Graphs and Level Curves: Depicted using Maple

In Maple type

plot3d(abs(1-x^2+3*y^2), x = -3 .. 3, y = -3 .. 3);

to obtain (we hope):





Now let's see the level curves. In Maple type (or cut-and-paste, from here)

with(plots, implicitplot); implicitplot([0 = 1-x^2+3*y^2, 1/2 = abs(1-x^2+3*y^2), 1 = abs(1-x^2+3*y^2), 3/2 = abs(1-x^2+3*y^2), 2 = abs(1-x^2+3*y^2), x = 2], x = -3 .. 3, y = -3 .. 3, color = [green, red, yellow, blue, "Purple", "Pink"], legend = [k = 0, k = 1/2, k = 1, k = 3/2, k = 2, x = 2], gridrefine = 2)

to obtain:



Try to imagine how these level curves correspond to the graph depicted above. Imagine taking this plot of level curves, twisting clockwise by 135 degrees (by symmetry this will be the same as rotating 45 degrees counter-clockwise) and then pulling the bottom (left) corner towards yourself. The green curve at k=0 corresponds exactly to the trough in the graph.

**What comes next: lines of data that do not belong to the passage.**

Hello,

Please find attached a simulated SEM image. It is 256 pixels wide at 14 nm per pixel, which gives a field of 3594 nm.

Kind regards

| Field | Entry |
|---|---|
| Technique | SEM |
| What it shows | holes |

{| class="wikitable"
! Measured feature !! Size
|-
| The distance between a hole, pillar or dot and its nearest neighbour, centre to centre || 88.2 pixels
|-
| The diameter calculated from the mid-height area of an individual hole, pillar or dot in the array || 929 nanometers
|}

Now check-out the cross-section at x=2 . In Maple type

plot([abs(1-2^2+3*y^2),2], y = -3 .. 3, color = ["Pink","Purple"]);

to obtain:



Try to imagine intersecting the graph with a plane at x=2. The shape is similar to that seen at the edge of the graph at x=3. (Is this a surprise?) Moreover, the points y=-1,1, where the cross-section is zero, correspond exactly to the points where the pink line x=2, in the level curves plot, above, meets the green k=0 curve. Also the cross-section meets the value 2 at 4 points, as shown by intersection the purple z=2 line; these correspond exactly to the points of intersection of the pink line and the purple k=2 curve in the level curves plot, above.